Resuming Index Operations With Different Options

Starting with SQL Server 2017, Microsoft introduced the ability to pause and then resume index rebuilds.  This was a great feature and with the release of SQL Server 2019, we now have the ability to do the same functionality on the actual create index process. The ability to pause and then resume index build processes is invaluable to most organizations.   Previously, most DBAs had to carefully orchestrate index operations around daily activities, work loads, and reporting needs.  These newer features help to elevate a lot of these scheduling issues that DBAs routinely encounter.

Additionaly, with the release in SQL Server 2017, a new system view, sys.index_resumable_operations was also introduced.   This system view monitors and checks the execution status of a resumable index rebuild or creation.  You can use this view to see which table might have a resumable operation currently pending.

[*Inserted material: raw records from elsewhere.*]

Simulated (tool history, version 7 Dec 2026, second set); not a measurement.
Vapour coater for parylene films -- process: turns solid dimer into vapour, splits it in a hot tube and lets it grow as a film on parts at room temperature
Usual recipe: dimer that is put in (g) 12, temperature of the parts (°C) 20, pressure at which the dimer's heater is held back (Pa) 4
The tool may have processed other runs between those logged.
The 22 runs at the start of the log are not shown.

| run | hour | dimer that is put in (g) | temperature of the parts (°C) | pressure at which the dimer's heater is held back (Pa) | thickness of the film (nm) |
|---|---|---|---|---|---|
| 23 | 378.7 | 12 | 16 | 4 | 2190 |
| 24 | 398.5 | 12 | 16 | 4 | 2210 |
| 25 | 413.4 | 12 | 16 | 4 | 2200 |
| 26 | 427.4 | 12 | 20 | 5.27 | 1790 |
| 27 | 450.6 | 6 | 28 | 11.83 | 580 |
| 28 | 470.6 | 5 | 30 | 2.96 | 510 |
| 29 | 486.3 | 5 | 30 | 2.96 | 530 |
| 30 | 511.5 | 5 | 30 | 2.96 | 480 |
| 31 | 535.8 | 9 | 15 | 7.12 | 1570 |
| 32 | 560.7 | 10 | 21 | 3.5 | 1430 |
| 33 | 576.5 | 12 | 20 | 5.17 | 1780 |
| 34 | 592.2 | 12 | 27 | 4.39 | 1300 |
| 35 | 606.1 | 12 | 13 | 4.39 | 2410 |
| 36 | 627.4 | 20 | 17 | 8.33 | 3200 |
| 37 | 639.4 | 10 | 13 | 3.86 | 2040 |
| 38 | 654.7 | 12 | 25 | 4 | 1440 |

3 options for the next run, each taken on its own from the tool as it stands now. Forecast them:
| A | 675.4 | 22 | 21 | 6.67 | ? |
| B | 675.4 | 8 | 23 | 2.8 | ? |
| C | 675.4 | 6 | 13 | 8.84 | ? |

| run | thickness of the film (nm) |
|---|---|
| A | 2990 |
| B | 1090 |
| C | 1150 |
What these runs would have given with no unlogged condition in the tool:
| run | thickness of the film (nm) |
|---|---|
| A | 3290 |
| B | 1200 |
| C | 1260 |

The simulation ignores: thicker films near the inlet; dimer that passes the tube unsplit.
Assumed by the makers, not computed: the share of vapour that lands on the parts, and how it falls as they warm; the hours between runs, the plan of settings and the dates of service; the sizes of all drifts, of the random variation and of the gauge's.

During my colleague Monica Rathbun’s (B|T) precon at PASS Summit 2019, I got into a conversation with Anders Pedersen (B|T) about these features.  He had asked the question ; when resuming an index create or rebuild operation, could you specifically change the original process options which were set?  In other words, change the MAXDOP or duration from the original command.

The answer is, Yes.  You can in fact change those options when the RESUME command is issued.

Let’s take a look.

Resuming an Index Create or Rebuild

Documentation on ALTER INDEX provides which options we can set when resuming a rebuild or creation operation:

<resumable_index_option> ::=
 {
    MAXDOP = max_degree_of_parallelism
    | MAX_DURATION =<time> [MINUTES]
    | <low_priority_lock_wait> 
 }
 
<low_priority_lock_wait>::= 

    WAIT_AT_LOW_PRIORITY ( MAX_DURATION = <time> [ MINUTES ] ,  
                          ABORT_AFTER_WAIT = { NONE | SELF | BLOCKERS } ) 

This means that we can change the MAXDOP, MAX_DURATION, and WAIT_AT_LOW_PRIORITY.

Using WideWorldImporters, I issued a resumable CREATE INDEX command with a MAXDOP = 1

Checking our new system view, sys.index_resumable_operations we can now see that the process has been paused.

We can see that the process is a CREATE index along with the actual SQL syntax that was provided to the instance.

Using Live Query Statistics we can also see the execution plan that depicts the MAXDOP = 1

We can then issue a RESUME command and change our options.

Using Live Query Statistics again, we can now see that the MAXDOP=2 along with the parallelism operator.

In this case, the max_duration was set to 1 minutes.  The create process did not take longer than a minute, however, if it had the process would have paused automatically.  Once it has been paused, the rebuild/create process would have to manually resumed.

Durability

One additional thing to note is that this resumable process is durable and will persist from a restart of the SQL Server instance.  The metadata about the index create or rebuild will remain ready to be resumed whenever ready.  This way you will not have to restart the entire process over again if the SQL instance is forced to reboot.

Furthermore, because the data is contained within the user database itself, if the database is involved in an availability group, you could failover to your secondary replica and re-issue the RESUME command.  Assuming the database is online and functional, the index operation will resume accordingly.

Summary

Microsoft continues to evolve the SQL Server platform with every turn of the corner. Introducing resumable index rebuild and creation operations will provide a great benefit for database administrators.  Scheduling index maintenance can now be easily scheduled to match their production workloads to ensure their indexes are rebuild and created in an appropriate manner.

Furthermore, for you Azure SQL DB users, these features are already present in your database in Azure.  Take advantage of them if you have a highly concurrent workload to ensure minimal disruption to your production environment.